Seldom do we concern ourselves with the question of who is mimicking who. Yet at times Ennio Mazzon’s new album “Xuan” seems calculated to raise precisely this concern, the single long track blending environmental sounds with the chirp and holler of machines in such a way as to blur the distinction between the natural and the artificial. Both field recordings and machine-generated noises are made to exhibit the same characteristics of complexity and contingency, compelling a kind of listening that perceives both as instances of the same phenomenon, as part of the same environment. In such a scenario, one would expect the introduction of tonal harmonies to constitute a retreat to safer, less interesting musical territory, yet in “Xuan” this does not appear to be the case: the ambient chords that appear mid-way through the track instead seem to offer a kind of self-reflexive commentary on the ongoing categorical confusion, suggesting anxiety and unease while stopping short of presenting the convergence of nature and artifice in unambiguously negative terms.

Art’s ability to help us think differently about the world in which we live and grapple with its challenges in imaginative ways is often cited as an attribute that distinguishes it from the simple pleasure and emotional affect of entertainment. To be sure, “Xuan” can be both pleasing and emotionally affective, yet to me it would seem to offer more than this: I hear in the work a sophisticated engagement with the question of how our understanding of the relations between nature and machines is changing, undertaken via entirely aesthetic means (by which I mean it is all there in what is heard). The growing interest in field recordings in the context of computer-based music production points clearly in such a direction, yet I am aware of very few artists who have begun to explicitly consider this issue, yet alone in such a compelling manner, though of course there are many other perfectly valid uses of nature recordings being fruitfully explored. Even if the most the record could hope to achieve in this regard is to make audible the growing similarity between two representations that used to be so unalike, to make such an idea make a little more sense is by no means a small achievement.

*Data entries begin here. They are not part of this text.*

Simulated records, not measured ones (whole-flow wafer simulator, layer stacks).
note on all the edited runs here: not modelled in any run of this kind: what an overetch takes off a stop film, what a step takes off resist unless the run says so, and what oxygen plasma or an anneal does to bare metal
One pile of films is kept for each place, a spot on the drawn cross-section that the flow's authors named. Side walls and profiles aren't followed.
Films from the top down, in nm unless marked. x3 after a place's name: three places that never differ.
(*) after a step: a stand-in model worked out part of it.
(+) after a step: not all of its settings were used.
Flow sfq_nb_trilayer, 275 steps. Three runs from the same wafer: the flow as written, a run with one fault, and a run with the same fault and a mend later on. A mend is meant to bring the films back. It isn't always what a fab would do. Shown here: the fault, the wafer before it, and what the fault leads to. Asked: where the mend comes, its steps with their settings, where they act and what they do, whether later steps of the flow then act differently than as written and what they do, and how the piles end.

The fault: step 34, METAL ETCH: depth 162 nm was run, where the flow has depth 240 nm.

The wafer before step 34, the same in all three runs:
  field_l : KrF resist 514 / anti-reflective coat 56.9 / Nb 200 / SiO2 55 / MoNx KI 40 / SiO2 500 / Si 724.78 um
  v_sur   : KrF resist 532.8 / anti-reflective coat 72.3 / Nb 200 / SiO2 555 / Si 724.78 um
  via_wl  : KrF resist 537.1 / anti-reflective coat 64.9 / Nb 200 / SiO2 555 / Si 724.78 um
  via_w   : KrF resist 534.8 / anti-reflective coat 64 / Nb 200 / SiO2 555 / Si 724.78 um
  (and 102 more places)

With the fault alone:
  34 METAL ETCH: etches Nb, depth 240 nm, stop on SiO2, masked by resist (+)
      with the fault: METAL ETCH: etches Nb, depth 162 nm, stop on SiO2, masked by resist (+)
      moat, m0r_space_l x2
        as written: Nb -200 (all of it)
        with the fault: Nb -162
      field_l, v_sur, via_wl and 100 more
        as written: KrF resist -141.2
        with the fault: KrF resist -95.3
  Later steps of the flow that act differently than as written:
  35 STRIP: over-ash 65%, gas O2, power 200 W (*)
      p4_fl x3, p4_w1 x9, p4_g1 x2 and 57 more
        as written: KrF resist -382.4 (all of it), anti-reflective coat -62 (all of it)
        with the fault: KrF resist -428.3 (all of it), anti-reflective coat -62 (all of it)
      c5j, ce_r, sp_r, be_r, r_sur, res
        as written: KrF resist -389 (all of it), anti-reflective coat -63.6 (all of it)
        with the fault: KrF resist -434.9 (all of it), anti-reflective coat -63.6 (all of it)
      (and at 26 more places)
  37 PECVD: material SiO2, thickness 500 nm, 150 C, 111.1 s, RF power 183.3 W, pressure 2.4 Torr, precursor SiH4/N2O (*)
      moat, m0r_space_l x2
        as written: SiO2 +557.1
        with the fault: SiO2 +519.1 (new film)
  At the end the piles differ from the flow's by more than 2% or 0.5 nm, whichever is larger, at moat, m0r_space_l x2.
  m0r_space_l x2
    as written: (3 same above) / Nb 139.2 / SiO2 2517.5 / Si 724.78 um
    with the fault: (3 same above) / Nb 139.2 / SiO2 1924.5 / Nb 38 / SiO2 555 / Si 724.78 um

I may well be overstating the work’s conceptual basis here, though Mazzon’s previous work, including collaborations as one half of Zbeen and his curatorship of Ripples Recordings, has already established him as an artist thinking seriously about the conceptual possibilities of sound. At any rate, “Xuan” is essential listening, not only for dedicated fans of experimental music and sound art, but for anyone interested in what art has to contribute to the ongoing venture of learning how to live in a complex and constantly changing world.